A few weeks ago I "fell", but it wasn't on the ice.
It was right after a long night of rehearsing with the band the eve before the big SOAR conference where I led worship. Ruth Graham was to be one of the keynote speakers at a mega church in Lancaster, PA. I was excited to have the band with me.
We worked hard for a couple of hours and worked up quite an appetite. I decided to treat them all to dinner. Between the band and their wives, there were 6 of us.
The waitress finally took our order. Before she left our table however, she began talking non-stop to the drummer something about peppers and how she liked her meat cooked. I found myself getting a bit 'edgy' as she continued to chat. (At least go and put our order in before you continue this long conversation I thought to myself. Then come back and yak all you want.)
You must understand that because I get up at 4:00 a.m. to work in my skating time during the week, I am usually heading to bed around 9:00 p.m. I'm really tired by the end of the day and when you combine that with hunger, exhaustion and non-stop talking by someone you don't know on a late Friday night, that is a perfect set up for a fall. I was now way past my bed time.
I looked her straight in the eye, found a spot when she stopped to take a breath and asked her to please go put our order in. "I'm hungry", I said.
She quickly said "I'm sorry" and turned and walked away. I reflected on how good it felt to finally be learning to speak up instead of holding everything in. But before I could finish my thought, the band gave me a stern rebuke and told me I was rude.
They were right.
In fact, the bass player pointed out that it was the drummer who started that conversation, not the waitress.

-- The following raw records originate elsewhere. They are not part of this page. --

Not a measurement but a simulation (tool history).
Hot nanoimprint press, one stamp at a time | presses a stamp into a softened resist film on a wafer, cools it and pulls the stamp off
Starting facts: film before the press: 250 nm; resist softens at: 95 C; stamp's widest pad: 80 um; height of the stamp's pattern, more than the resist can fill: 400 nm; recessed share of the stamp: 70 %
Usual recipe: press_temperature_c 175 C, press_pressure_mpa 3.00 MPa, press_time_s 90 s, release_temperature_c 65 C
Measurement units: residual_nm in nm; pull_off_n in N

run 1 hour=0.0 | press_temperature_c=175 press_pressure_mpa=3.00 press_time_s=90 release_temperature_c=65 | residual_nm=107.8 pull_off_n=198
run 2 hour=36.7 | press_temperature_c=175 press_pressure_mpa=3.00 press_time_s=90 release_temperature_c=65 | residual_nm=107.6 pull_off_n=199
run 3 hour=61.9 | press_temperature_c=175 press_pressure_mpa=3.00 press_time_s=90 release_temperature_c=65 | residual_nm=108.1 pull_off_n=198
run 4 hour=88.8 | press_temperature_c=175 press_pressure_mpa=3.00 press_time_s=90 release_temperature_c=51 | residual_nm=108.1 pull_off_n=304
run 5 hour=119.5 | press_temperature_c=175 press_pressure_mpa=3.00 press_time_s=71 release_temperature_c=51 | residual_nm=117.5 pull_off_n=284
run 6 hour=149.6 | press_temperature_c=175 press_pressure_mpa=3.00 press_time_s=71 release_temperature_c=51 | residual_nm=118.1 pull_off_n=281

The next time she came back to the table, I apologized for my rudeness. Fortunately, she accepted my apology but I still felt ashamed of myself. I needed her forgiveness and I needed to forgive myself. It's not that I shouldn't learn to speak up, I just need to make sure it's at the right time in the right way.
I was grateful the band was there to put things into perspective.
Like I said, I wish I would never fall.